“The employer brought forward a large regressive proposal package to the table, which is lowering staff morale and causing stress for the members,” said Jamie Mellor, president of Local 5791.
“Historically, CUPE Local 5791 has been very reasonable at the bargaining table and has been considerate of the MacKenzie’s financial challenges. We continue to be reasonable in this round, but the employer’s approach is making progress difficult,” added Mellor. “It is disappointing to see this behaviour after so many years of amicable labour relations and negotiations.”
The employer has hired an outside consultant and has proposed many concessions to the collective agreement. These concessions include eliminating severance pay while at the same time issuing lay-off notices to two employees and suggesting that there may be more lay-offs. Other proposals include eliminating employees’ ability to manage their work within flexible hours that meet their personal needs as well as the gallery’s needs. In addition, the MacKenzie Art Gallery is attempting to remove five full-time positions with supervisory duties from the bargaining unit and is seeking to reduce vacation entitlements for employees hired after April 1, 2016.

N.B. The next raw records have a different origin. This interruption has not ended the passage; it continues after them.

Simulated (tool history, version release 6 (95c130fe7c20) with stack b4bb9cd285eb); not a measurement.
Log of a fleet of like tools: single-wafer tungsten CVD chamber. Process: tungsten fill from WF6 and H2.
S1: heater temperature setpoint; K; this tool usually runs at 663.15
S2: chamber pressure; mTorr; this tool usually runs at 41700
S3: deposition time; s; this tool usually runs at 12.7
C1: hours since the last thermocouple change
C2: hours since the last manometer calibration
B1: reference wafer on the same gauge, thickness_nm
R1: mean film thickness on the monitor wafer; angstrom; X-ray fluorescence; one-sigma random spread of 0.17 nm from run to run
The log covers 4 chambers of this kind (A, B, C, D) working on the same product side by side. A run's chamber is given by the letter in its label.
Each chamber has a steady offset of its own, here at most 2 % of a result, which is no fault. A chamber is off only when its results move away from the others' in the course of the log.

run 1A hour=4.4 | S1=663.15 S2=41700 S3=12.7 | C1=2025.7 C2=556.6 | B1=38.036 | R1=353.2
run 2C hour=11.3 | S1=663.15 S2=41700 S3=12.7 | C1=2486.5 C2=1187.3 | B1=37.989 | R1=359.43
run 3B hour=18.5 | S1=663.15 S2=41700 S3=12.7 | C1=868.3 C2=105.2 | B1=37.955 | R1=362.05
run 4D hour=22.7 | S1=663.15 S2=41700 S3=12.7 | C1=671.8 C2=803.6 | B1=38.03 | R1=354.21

“Employees of the MacKenzie Art Gallery have always worked as a dedicated team, producing high quality arts programming for the public. This work often requires employees to be flexible and generous with their time in order to meet deadlines and to address unanticipated events,” said Marie Olinik, a CUPE Local 5791 MacKenzie Art Gallery bargaining unit member. “Hours of work has been a particularly contentious issue at this round of bargaining. It’s our view that the employer’s proposals would actually harm gallery operations and increase costs.”
“We will continue to attempt to reach a negotiated agreement, but the management at the Mackenzie Art Gallery needs to know that our members have strong concerns with the concessions it is trying to push,” said Mellor.
Members of CUPE Local 5791 have been without a contract since March 31, 2015.